Supreme Court's New Term Filled With Cases Affecting Employers

Author: David B. Weisenfeld, XpertHR Legal Editor

October 6, 2014

The US Supreme Court's new term begins today and includes a number of cases with significant employment law implications. The top workplace issues the justices have decided to hear thus far relate to pregnancy accommodations, religious discrimination, administrative review and wage and hour issues. The Court is likely to add more disputes to its schedule that may be of interest to HR.

Pregnancy Accommodations

The Court will hear the pregnancy discrimination case of Young v. United Parcel Service on December 3. At issue is whether an employer that provides light-duty accommodations to non-pregnant workers must also do so for pregnant employees.

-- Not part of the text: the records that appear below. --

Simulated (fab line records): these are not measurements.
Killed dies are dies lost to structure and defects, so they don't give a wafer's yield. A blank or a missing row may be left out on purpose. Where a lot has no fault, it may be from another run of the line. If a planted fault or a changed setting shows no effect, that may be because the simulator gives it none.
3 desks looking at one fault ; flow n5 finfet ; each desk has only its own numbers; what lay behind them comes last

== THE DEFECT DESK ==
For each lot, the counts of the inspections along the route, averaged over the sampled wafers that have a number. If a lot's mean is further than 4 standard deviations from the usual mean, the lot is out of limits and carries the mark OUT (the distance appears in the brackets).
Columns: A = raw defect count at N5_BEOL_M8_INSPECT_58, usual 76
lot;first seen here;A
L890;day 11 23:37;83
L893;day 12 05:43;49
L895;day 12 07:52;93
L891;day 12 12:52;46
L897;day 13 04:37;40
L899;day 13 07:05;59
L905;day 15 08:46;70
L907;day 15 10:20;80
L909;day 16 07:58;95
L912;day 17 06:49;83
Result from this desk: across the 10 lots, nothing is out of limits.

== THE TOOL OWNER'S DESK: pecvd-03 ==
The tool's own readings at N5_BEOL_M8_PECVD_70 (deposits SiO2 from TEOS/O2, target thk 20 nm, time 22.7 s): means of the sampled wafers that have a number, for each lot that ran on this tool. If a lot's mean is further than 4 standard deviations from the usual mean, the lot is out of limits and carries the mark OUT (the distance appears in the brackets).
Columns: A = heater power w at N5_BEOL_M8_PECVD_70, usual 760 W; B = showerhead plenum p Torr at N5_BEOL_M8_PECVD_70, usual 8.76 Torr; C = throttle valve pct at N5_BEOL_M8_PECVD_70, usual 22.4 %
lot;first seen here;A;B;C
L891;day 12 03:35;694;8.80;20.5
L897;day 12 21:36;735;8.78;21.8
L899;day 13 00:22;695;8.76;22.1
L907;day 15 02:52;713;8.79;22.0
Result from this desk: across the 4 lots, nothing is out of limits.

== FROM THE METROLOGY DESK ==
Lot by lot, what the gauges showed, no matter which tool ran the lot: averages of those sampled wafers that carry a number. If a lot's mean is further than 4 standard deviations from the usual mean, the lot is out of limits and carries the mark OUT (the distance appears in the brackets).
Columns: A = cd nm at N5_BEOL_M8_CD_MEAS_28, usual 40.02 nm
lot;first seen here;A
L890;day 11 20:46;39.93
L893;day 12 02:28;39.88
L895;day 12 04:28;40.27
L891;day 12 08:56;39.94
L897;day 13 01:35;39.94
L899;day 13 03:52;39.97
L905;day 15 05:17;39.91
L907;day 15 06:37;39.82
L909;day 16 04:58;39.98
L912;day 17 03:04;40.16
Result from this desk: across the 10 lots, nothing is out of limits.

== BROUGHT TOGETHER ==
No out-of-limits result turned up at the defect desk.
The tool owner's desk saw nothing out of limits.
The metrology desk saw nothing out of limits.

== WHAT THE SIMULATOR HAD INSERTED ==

The woman who brought the case was a part-time UPS driver who asked for light-duty work during her pregnancy after being advised to avoid lifting more than 20 pounds. UPS denied the request.

The company provides temporary light-duty accommodations to three classes of drivers, but declined to do so here because it found the driver could not perform the essential functions of her job. UPS won in the lower courts, but the Equal Employment Opportunity Commission (EEOC) takes a different view.

In an Enforcement Guidance issued in July, the EEOC advised employers that the Pregnancy Discrimination Act requires them to provide the same benefits and leave to women affected by pregnancy as they provide to other individuals. For example, if an employer provides light duty, alternative assignments, disability leave or unpaid leave to non-pregnant workers, it is required to provide the same benefits to pregnant women.

Addressing this development, New York employment attorney Jason Habinsky of Haynes & Boone said, "It makes perfect sense for employers to take whatever steps they can to reasonably accommodate pregnant women in the workplace, certainly for the time being, until we hear what the Supreme Court says."

Did Abercrombie & Fitch's Appearance Policy Go Too Far?

On October 2, the Court announced it would hear a religious discrimination case involving a Muslim teenager who accuses clothing retailer Abercrombie & Fitch of rejecting her for a job because she wore a headscarf.

Abercrombie & Fitch had a dress code in place at the time that it described as "classic East Coast collegiate style." The dress code has since been changed.

The 10th Circuit Court of Appeals sided with the employer even though the teenager was wearing the headscarf during her job interview. The appeals court reasoned that the applicant had never directly requested a religious accommodation.

The Obama administration is appealing that decision. Government lawyers contend that the applicant was unaware of Abercrombie's appearance policy and that she should not have borne the entire burden of raising the religious practice issue.

EEOC's Duty to Conciliate

Employers wondering how far the EEOC must go to try to resolve job discrimination charges may soon find out. In early 2015, the Supreme Court will hear a case, Mach Mining v. EEOC, that involves the agency's statutory mandate to try to resolve discrimination charges before it sues an employer.

Under Title VII of the Civil Rights Act, the EEOC must attempt conciliation with an employer before filing a complaint. However, lower courts have been divided as to what the agency must do to meet its duty in the conciliation process, setting the stage for Supreme Court resolution of the dispute.

Security Screening of Employees

On October 8, the justices will hear a Fair Labor Standards Act (FLSA) case that asks whether employees need to be paid for the time they spend in security screenings that occur before and/or after their shifts.

Under the FLSA, an employer must pay its employees for activities performed before and after their shifts (called preliminary and postliminary activities) only if they are "integral and indispensable" to their principal job duties.

Two appeals courts previously held that security screenings were not indispensable to work. But the 7th Circuit reached a different result in Integrity Staffing v. Busk, which led the Supreme Court to agree to review the case.